BY ARLA SHEPHARD
Examiner Contributor

How many people are familiar with Krishna Bhanji? Issur Danielovitch Demsky? Ramon Estevez? No? How about their counterparts Ben Kingsley, Kirk Douglas and Martin Sheen?

These famous celebrities are real life examples of a phenomenon that Professor of Yale Law Kenji Yoshino describes as “covering.” Yoshino gave a speech at Seattle University on Jan. 11 on his debut book “Covering: The Hidden Assault on our Civil Rights,” where he discusses growing up as a conflicted, homosexual Asian American man and the current state of civil rights legislation.

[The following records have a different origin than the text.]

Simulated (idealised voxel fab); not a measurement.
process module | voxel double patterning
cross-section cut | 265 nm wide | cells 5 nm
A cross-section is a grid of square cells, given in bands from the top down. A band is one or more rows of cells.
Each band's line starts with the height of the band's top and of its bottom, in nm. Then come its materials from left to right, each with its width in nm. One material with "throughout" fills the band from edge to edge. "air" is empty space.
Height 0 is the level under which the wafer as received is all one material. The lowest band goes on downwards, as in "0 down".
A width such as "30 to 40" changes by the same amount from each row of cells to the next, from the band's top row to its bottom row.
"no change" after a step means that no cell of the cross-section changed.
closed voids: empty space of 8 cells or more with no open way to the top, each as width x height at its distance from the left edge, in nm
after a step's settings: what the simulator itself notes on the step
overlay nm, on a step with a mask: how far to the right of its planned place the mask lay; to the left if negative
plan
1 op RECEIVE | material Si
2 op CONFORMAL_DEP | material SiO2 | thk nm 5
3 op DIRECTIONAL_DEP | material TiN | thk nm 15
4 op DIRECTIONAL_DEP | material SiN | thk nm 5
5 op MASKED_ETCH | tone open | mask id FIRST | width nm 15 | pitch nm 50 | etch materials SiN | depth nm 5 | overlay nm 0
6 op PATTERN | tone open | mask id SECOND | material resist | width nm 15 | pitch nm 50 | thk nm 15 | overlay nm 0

Looking at Yoshino, you wouldn’t guess that he was at one time a young man so uncomfortable with his own identity that he would pray at the college chapel to be converted to heterosexuality. He laughs and smiles as his colleagues introduce him as one of the smartest, most distinguished men they know. He jokes around, and yet when he speaks the room goes quiet to hear the engaging young speaker describe his own issues with conformity. He has a way with words that some have described as poetic.

Yoshino graduated from Harvard, went on to Oxford as a Rhodes Scholar to obtain his master’s, and then studied law at Yale Law University where he now teaches constitutional law, and is the Dean of Intellectual Life. His publications include articles in The New York Times, The Boston Globe and The Village Voice. It is his current novel, though, that has critics calling him the next W.E.B. Du Bois or Betty Friedan — an eloquent champion of human rights.

So what is “covering”? Yoshino claims we have all done it in some form or other. As defined by sociologist Erving Goffman in 1963, covering is the term used for when one tries to “tone down” or “downplay” an aspect of one’s identity. Yoshino describes racial, sex-based, gay, religious and disability-based covering, but he leads his novel with “Everyone covers.”

Covering is when you try to hide your accent so as not to sound too “Asian” on the phone. It is when you change your name because it is too “ethnic,” or, on a smaller scale, when you are hanging out with your white friends and try to downplay any “Asian” behavior you might otherwise engage in.

In the workplace, gays are asked not to “flaunt” their sexual orientation, mothers are asked not to discuss their children so as not to appear too “feminine,” and in today’s state of global affairs, Muslims, or those who would appear so, are in situations where they must “cover” basically every day. In the legal arena, an African American woman was forbidden to wear cornrows to work in Rogers vs. American-Airlines (1981) and a Latino was fired for speaking Spanish in an English-only speaking workplace in Hernandez v. New York (1991).

Famous examples of disability-based covering are Helen Keller’s insistence that photographers only take pictures of her at a certain angle to avoid her protruding eye, and later when she replaced her eyes with beautiful glass ones, fooling unsuspecting journalists. President Franklin Delano Roosevelt made sure the press never saw him in his wheelchair, although everyone already knew of his disability.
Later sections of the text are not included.